Participants : Bruno Tuffin, Gerardo Rubino.

We maintain a research activity in different areas related to dependability, performability and vulnerability analysis of communication systems, using both the Monte Carlo and the Quasi-Monte Carlo approaches to evaluate the relevant metrics. Monte Carlo (and Quasi-Monte Carlo) methods often represent the only tool able to solve complex problems of these types.

Rare event simulation of regenerative systems. Rare events occur by definition with a very small probability but are important to analyze because of potential catastrophic consequences. In , we focus on rare event for so-called regenerative processes, that are basically processes such that portions of them are statistically independent of each other. For many complex and/or large models, simulation is the only tool at hand but it requires specific implementations to get an accurate answer in a reasonable time. There are two main families of rare-event simulation techniques: Importance Sampling (IS) and Splitting. In a first part, we briefly remind them and compare their respective advantages but later (somewhat arbitrarily) devote most of the work to IS. We then focus on the estimation of the mean hitting time of a rarely visited set. A natural and direct estimator consists in averaging independent and identically distributed copies of simulated hitting times, but an alternative standard estimator uses the regenerative structure allowing to represent the mean as a ratio of quantities. We see that in the setting of crude simulation, the two estimators are actually asymptotically identical in a rare-event context, but inefficient for different, even if related, reasons: the direct estimator requires a large average computational time of a single run whereas the ratio estimator faces a small probability computation. We then explain that the ratio estimator is advised when using IS. In the third part, we discuss the estimation of the distribution, not just the mean, of the hitting time to a rarely visited set of states. We exploit the property that the distribution of the hitting time divided by its expectation converges weakly to an exponential as the target set probability decreases to zero. The problem then reduces to the extensively studied estimation of the mean described previously. It leads to simple estimators of a quantile and conditional tail expectation of the hitting time. Some variants are presented and the accuracy of the estimators is illustrated on numerical examples.

In , we introduce and analyze a new regenerative estimator. A classical simulation estimator of this class is based on a ratio representation of the mean hitting time, using crude simulation to estimate the numerator and importance sampling to handle the denominator, which corresponds to a rare event. But the estimator of the numerator can be inefficient when paths to the set are very long. We thus introduce a new estimator that expresses the numerator as a sum of two terms to be estimated separately. We provide theoretical analysis of a simple example showing that the new estimator can have much better behavior than the classical estimator. Numerical results further illustrate this.

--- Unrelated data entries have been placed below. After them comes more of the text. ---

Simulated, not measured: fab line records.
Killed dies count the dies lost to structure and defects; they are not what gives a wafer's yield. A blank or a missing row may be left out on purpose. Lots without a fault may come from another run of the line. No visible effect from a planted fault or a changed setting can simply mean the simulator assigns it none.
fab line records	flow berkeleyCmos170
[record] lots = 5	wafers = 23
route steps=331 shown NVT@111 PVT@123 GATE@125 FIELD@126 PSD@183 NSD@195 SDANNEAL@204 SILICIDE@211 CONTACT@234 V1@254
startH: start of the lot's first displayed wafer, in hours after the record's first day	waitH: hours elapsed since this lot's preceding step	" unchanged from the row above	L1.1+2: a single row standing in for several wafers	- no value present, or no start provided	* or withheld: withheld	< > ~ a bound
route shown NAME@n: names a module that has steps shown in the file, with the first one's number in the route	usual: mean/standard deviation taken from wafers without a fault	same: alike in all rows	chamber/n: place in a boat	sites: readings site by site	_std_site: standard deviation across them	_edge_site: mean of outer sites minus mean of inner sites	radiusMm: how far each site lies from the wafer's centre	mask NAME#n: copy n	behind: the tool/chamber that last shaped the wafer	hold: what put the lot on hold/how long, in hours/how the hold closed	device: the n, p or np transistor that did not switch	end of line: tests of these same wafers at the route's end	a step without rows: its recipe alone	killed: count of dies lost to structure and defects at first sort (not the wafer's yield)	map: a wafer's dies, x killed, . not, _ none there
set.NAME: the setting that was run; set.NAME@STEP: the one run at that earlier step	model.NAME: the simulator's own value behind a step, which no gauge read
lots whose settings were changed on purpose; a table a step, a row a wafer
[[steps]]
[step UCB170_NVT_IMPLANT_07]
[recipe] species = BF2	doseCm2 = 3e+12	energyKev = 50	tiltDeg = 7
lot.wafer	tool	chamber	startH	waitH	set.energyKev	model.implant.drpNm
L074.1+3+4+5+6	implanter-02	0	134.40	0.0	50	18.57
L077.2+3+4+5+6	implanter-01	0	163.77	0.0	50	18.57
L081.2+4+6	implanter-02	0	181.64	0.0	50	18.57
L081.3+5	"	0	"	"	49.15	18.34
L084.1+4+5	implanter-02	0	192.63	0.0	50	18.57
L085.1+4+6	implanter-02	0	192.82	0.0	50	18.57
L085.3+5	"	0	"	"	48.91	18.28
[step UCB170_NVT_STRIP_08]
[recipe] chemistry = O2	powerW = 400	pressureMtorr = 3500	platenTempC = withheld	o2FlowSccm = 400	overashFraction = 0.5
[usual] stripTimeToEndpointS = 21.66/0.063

Randomized Quasi-Monte Carlo for Quantile Estimation. Quantile estimation is a key issue in many application domains, but has been proved difficult to efficiently estimate. In , we compare two approaches for quantile estimation via randomized quasi-Monte Carlo (RQMC) in an asymptotic setting where the number of randomizations for RQMC grows large but the size of the low-discrepancy point set remains fixed. In the first method, for each randomization, we compute an estimator of the cumulative distribution function (CDF), which is inverted to obtain a quantile estimator, and the overall quantile estimator is the sample average of the quantile estimators across randomizations. The second approach instead computes a single quantile estimator by inverting one CDF estimator across all randomizations. Because quantile estimators are generally biased, the first method leads to an estimator that does not converge to the true quantile as the number of randomizations goes to infinity. In contrast, the second estimator does, and we establish a central limit theorem for it. Numerical results further illustrate these points.

Reliability analysis with dependent components. In the reliability area, the Marshall-Olkin copula model has emerged as the standard tool for capturing dependence between components in failure analysis. In this model, shocks arise at exponential random times, affecting one or several components, thus inducing a natural correlation in the failure process. However, because the number of parameter of the model grows exponentially with the number of components, the tool suffers from the “curse of dimensionality.” These models are usually intended to be applied to design a network before its construction; therefore, it is natural to assume that only partial information about failure behavior can be gathered, mostly from similar existing networks. To construct them, we propose in  an optimization approach to define the shock's parameters in the copula, in order to match marginal failures probabilities and correlations between these failures. To deal with the exponential number of parameters of the problem, we use a column-generation technique. We also discuss additional criteria that can be incorporated to obtain a suitable model. Our computational experiments show that the resulting tool produces a close estimation of the network reliability, especially when the correlation between component failures is significant.

The Creation Process is an algorithm that transforms a static network model into a dynamic one. It is the basis of different variance reduction methods designed to make efficient reliability estimations on highly reliable networks in which links can only assume two possible values, operational or failed. In  the Creation Process is extended to let it operate on network models in which links can assume more than two values. The proposed algorithm, that we called Multi-Level Creation Process, is the basis of a method, also introduced here, to make efficient reliability estimations of highly reliable stochastic flow networks. The method proposed, which consists in an application of Splitting over the Multi-Level Creation Process, is empirically shown to be accurate, efficient, and robust. This work was the first step towards a way to implement an efficient estimation procedure for the problem of flow reliability analysis. Our first solution in that direction was presented in , where not only we could develop a procedure providing a significant variance reduction but that allows a direct extension to the final target, the solution to the same estimation problem in the more general case of models where the components are dependent. The idea is an original way of implementing a splitting procedure that leads simultaneously to these two properties.

Rare events in risk analysis. One of the main tasks when dealing with critical systems (systems where specific classes of failures can deal to human losses, or to huge financial losses) is the ability to quantify the associated risks, which is the door that, when opened, leads to paths towards understanding what can happen and why, and towards capturing the relationships existing between the different parts of the system, with respect to those risks. This is also the necessary preliminary work allowing to evaluate the relative importance of different factors, always from the viewpoint of the considered risks, an important component of any disaster management system. Identifying the dominant ones is important to know which parts of the system we must reinforce. The keynote  described different tools available for these tasks, and how they can be used depending on the objectives to reach. The focus was on Monte Carlo techniques, the only available ones in general, because the only ones able to evaluate any kind of system, and how they deal with rare events. It also discussed the main related open research problems. The tutorial  is closely related to previous talk, but the presentation explores more in general the estimation problem and the main families of techniques available for its solution (Importance Sampling, and the particular case of Zero-Variance methods, Splitting, Recursive Variance Reduction techniques, etc.).